We have 11 seats on the GLA.
We now control 12 additional councils with 256 new councillors.
Labour was beaten into third place behind the Liberal Democrats.

Gordon Brown may not be a dead duck Prime Minister yet, but the label has been will be following him for the foreseeable future, and dissent in Labour's ranks will become increasingly difficult to contain. His one consolation must be that Ken Livingstone's share of the vote in London proves that when Labour concentrates on its core constituency and campaigns with conviction it can still poll respectably, but as Gordon seems to have lost touch with that constituency it's unlikely that he can easily reverse his current difficulties.

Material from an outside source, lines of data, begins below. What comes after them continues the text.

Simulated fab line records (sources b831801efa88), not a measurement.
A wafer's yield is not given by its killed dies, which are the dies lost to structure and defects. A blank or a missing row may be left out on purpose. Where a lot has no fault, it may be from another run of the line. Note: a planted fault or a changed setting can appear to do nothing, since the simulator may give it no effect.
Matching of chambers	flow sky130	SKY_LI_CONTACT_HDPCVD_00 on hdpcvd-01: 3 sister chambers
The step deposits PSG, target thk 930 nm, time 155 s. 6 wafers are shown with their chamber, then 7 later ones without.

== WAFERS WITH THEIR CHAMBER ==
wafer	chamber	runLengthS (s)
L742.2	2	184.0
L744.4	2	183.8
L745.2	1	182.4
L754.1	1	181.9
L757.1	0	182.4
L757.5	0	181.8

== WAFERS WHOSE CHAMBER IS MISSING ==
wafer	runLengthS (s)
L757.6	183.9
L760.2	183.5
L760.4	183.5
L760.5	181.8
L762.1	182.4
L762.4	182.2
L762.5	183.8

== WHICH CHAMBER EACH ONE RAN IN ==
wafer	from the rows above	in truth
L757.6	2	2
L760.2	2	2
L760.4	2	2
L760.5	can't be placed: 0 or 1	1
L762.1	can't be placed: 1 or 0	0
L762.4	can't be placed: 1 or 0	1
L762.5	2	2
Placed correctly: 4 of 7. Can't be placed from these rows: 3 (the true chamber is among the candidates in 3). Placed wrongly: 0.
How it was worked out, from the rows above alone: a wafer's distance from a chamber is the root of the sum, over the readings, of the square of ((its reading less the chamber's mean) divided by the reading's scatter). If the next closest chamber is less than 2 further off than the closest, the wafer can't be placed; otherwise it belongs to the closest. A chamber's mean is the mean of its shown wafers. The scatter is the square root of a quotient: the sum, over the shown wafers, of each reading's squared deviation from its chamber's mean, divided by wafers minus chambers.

On a personal note I was glad that Ken still managed to gather respectable support. Whilst I rarely agree with him on partisan issues, I believe he is dedicated to what he sees as London's best interests and I voted for him in two successive elections because I believed he was the best candidate: and let's face it, the ease with which he defeated Steve Norris suggests that many other Tories across the capital felt the same way. I hope that he will work with Boris on those areas where his commitment has proven invaluable during his time as Mayor, but even if he chooses not to I doubt this will be the last that we see of Ken in political life.

today I am mostly: elated

6 opinions or participate
savantfoxt From: savantfoxt Date: May 3rd, 2008 02:15 pm (UTC) (permanent link)
I thought the Tories were certain to win until Boris was announced as their candidate, I still have doubts as to his competency but he'll have good people around him to do the actual work, i'm sure.
The Conservatives now have an opportunity to show what kind of changes they might make countrywide before a general election by using London as a template and showcase for their ideas which could help them enormously.
I think Ken had simply been there too long and issues like the congestion charge proved too contraversial to sustain him.

Brown is looking like a second Major as I thought, a lame duck PM who is actually managing the country quite well but is hamstrung by a global economic slowdown, the legacy of his predecessor and his own decisions while Chancellor (borrowing money at the wrong time).
To win a general election he has to make some bold moves, something he is unable to do due to lack of money and his pragmatic style. As with Ken, the voters want to know 'what have you done for me lately' and the answer is 'nothing, really'.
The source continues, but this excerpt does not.